Michael Wilding, The Magic of It (Arcadia/Press On, 2011), $24.95
Michael Wilding’s latest fiction, his eighteenth, is a departure from his earlier work as he slips into the genre of the private investigator, here aptly named Plant.
From the moment the phone rings, we know that Plant is in for trouble. The third sentence of the book, “He hated it when it rang for the trouble it invariably brought,” is followed by another that indicates the sort of contrary character Plant is going to be: “He hated it when it failed to ring, for its failure to bring work, or joy, or diversion, or even just the reassurance that there was a world out there that cared about him.”
When the voice at the other end says “Macabre” in a slow and sinister manner, it presages a strange and twisted tale of international intrigue, government conspiracies, and ruthless academic backstabbing.
Mac Arber, a sleazy bookshop owner, has rung Plant on behalf of an academic acquaintance called Dr Archer Major, a writer of books on magic, who wants Plant to find out who has been sending him anonymous notes which may threaten his chances of being appointed to a professorship at Oxford University. It would seem to be a perfect job for Plant, an academic turned PI.

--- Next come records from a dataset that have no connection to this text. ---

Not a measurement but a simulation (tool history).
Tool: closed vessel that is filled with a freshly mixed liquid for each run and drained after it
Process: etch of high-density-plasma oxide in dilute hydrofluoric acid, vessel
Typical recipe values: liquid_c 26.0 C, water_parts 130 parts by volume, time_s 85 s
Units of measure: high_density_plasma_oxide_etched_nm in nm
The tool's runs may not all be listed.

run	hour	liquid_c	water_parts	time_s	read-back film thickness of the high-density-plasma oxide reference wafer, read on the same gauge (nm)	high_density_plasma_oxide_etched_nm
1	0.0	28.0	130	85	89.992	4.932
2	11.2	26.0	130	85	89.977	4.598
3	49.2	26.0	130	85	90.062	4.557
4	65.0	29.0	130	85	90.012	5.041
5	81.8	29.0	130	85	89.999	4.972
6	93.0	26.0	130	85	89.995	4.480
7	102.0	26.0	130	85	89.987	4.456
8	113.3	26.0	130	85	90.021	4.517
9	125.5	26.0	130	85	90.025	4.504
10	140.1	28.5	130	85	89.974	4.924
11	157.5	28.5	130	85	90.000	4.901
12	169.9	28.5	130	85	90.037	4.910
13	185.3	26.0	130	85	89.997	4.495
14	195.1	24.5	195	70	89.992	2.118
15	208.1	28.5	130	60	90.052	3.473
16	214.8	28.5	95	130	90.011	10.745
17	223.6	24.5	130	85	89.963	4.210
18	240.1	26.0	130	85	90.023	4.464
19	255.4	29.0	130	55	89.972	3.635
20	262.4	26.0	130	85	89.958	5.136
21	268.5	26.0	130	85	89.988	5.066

Alice-like, Plant suddenly finds himself in a strange world whose inhabitants deflect direct questions and suggest more than they say. Plant is confused, but he goes along for the ride because he is a good listener, accepting anything, including insults, with outward equanimity. Before long, he is caught up in a scheme of such proportions that even the most paranoid of all the characters in the book can hardly believe it.
Plant discovers that there are several categories of candidates for the anonymous notes sent to Major, including former students pressing sexual harassment charges, as well as academics jealous of his success, or seeking revenge for past slights, or rivals for the post.
When Plant goes to Oxford University at Major’s bidding, he meets up with his old colleagues Dennis and Tony, who have the same complaints as their Australian cousins, the retired academics Wilding so humorously described in Academia Nuts and Superfluous Men. Plant is made to feel an outsider, but he is “happy enough to be left at the edge as an observer”, a position that attracts confessions and admissions.
Plant suffers from existential anxiety, not sure whether he is paid to “puzzle. Or solve puzzles”, and Major’s case has him baffled. His greatest weapon is that he has time to wait and listen and ask discreet questions, mostly about his client, Archer Major, not least because Major himself is not forthcoming.
Plant learns that Major’s early university studies in Old English led him to work in code-breaking, and that Major is connected in some deep way to the establishment. He also learns that Paul Revill, a colleague of Plant’s Oxford acquaintances, is very bitter about his missed opportunities. Revill blames Major for his failure to get academic appointments and claims Major was practising “black magic” on him as part of an international secret service test program to weed out dissidents and troublemakers.
Major tells Plant he believes Revill was responsible for the anonymous notes, which have followed him from Sydney to Oxford and coincide with Revill’s recent arrival in Oxford from Sydney. But Plant has other thoughts, and Revill’s logic makes sense to him:
Revill had erected an all-encompassing, omnipresent structure. On the basis that Major’s books on magic revealed nothing about the practicalities and practice of magic, Revill postulated that Major had kept the real information secret and reported it to some government agency. On the basis of the lack of printed comment on the use of magic by the world’s intelligence services, he postulated that magic was a top secret operational strategy. It was an extraordinary logical paradox. The negative made positive. Creation ex nihilo. But Plant could see that it might be true.
Plant is daunted by the prospect of his mission. He is looking for the author of the anonymous notes, but “Investigating the ancient lore of the secret state was not part of his brief” and he would prefer to let it lie.
Like his predecessors Inspector Clouseau, Miss Marple, Hercule Poirot and even Philip Marlowe, Plant’s ruminations lead us to the solving of the crime—in this case a murder, an attempted murder and a suicide—and a conclusion that ends with questions much larger than those Plant initially set out to investigate.
Wilding blends his wit with the comic and the bizarre in a novel which surprises by its twists and turns. His dialogue reminds one of the absurdist plays of Ionesco, or the verbal wit of a Tom Stoppard, and these add up to an intriguing, existentialist comedy with just a touch of pathos.
Readers of Michael Wilding will enjoy his venture into fresh territory immensely.
Irina Dunn, a former independent senator for New South Wales, is the author of The Writer’s Guide: A Companion to Writing for Pleasure or Publication.